HANALEI — A mile offshore of Hanalei is a place called King’s Reef. It’s a place that demands respect.
“I believe it’s the biggest wave in the world — one of them,” said big-wave surfer and Kauai resident Clay Wolcott. “It’s a gnarly, gnarly place.”
King’s might break once or twice a year, and only during monster winter swells. Other years, it never sees white water.
On Wednesday, it and nearby Queen’s — another giant — broke in what was being described as perfect, epic conditions. And by mid-day, Black Pot Beach Park, at the mouth of the Hanalei River, was swarming with ecstatic, adrenaline-filled big-wave surfers.
“This is what we live for,” said Chilean pro surfer Rafael Tapia, who traveled to Kauai for the largest swell of the winter season.
Tapia is no stranger to massive walls of water.
“I look for the biggest waves in the world,” he said.
Just last month he was in Nazaré, Portugal surfing 60-footers. On that trip, he nearly drowned while trying to rescue his tow-in partner, Brazilian surfer Rodrigo Koxa.
King’s, however, topped them all. And by the look in Tapia’s eye, you could tell that Wednesday was a day he would not soon forget.
“Biggest wave I ever surfed in my life,” Tapia said. “For sure.”
Tapia was accompanied on his first ride out at King’s by Kauai surfers Wolcott and brothers Kaeo and Kaleo Lopez.
Kaeo said the outer reef breaks were “huge” Wednesday, from 60- to 100-foot faces.
“So far, biggest, best swell (of the season),” he said. “Conditions-wise, it’s unreal.”
When a winter well this large is approaching, Kaeo and his group prepare. They dust off special tow-in boards and make sure the jet skis are tuned up. And when the swell hits, they’re up early.
“Sometimes you can go, like, 10 years, for like a good, perfect — for all the elements to come together,” he said. “Surf. The wind.”
Asked about the best wave of the day, Kaeo said it belonged to “the guy having the most fun.” As for his own best wave Wednesday, he described it as “huge.”
“Maybe, like, bigger than this,” he said, pointing to the tops of the nearby palm trees. “Bigger than this whole tree line. Yea, bigger than that. Out on the third reef, King’s. And just giant. I don’t know how big. I was too concentrated on how to surf it.”

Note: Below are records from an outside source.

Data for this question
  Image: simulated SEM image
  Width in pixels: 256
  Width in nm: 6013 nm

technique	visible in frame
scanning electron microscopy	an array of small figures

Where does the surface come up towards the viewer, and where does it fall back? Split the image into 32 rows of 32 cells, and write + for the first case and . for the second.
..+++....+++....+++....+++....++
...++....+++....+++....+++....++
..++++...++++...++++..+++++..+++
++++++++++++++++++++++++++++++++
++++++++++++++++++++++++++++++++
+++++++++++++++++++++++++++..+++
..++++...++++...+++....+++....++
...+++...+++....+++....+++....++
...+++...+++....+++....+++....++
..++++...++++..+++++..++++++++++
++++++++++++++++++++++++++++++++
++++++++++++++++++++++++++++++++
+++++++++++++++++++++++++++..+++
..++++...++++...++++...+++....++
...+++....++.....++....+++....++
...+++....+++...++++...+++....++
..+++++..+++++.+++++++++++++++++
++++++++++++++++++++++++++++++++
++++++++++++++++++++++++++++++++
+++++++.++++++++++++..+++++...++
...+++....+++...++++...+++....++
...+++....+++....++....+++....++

Wolcott, Kaeo’s long-time surfing buddy, didn’t downplay his friend’s catch one bit.
“This guy stepped up to a record-breaker,” he said of Kaeo. “Between 80 and 100 feet, guarantee … A monster. A mile or three-quarter mile ride. It was sick. Sick.”
And Wolcott didn’t let it go there. He made sure it was clear just how ridiculous Kaeo’s ride was.
“It was life and death, you could say. It was borderline,” he said. “You fall on that you’re in big trouble.”
Much like other monster days, Kaeo said Wednesday was both scary and exhilarating. Asked how his biggest wave compared to others he’s caught, Kaeo said it didn’t.
“It’s all its own,” he said.
King’s isn’t a place you just go tow into. It requires years of experience, a deep understanding of the ocean and special equipment. In the 15 years Wolcott’s been surfing it, he’s had only a handful of sessions.
Among those reportedly out in the lineup Wednesday at King’s was big-wave surfer and co-inventor of tow-in surfing, Laird Hamilton. And if the monster sets weren’t enough, Kaeo said Hamilton was getting towed in on a foil board.
Tapia said he considers himself lucky to be invited to this special place by Wolcott and the Lopez brothers, and has a deep respect for it and the island of Kauai. King’s, he said, is a break he’s been hoping to ride for years.
“It was perfect. Amazing conditions,” he said. “We’re just going to go back for more. Good friends. Local people. This is what we live for.”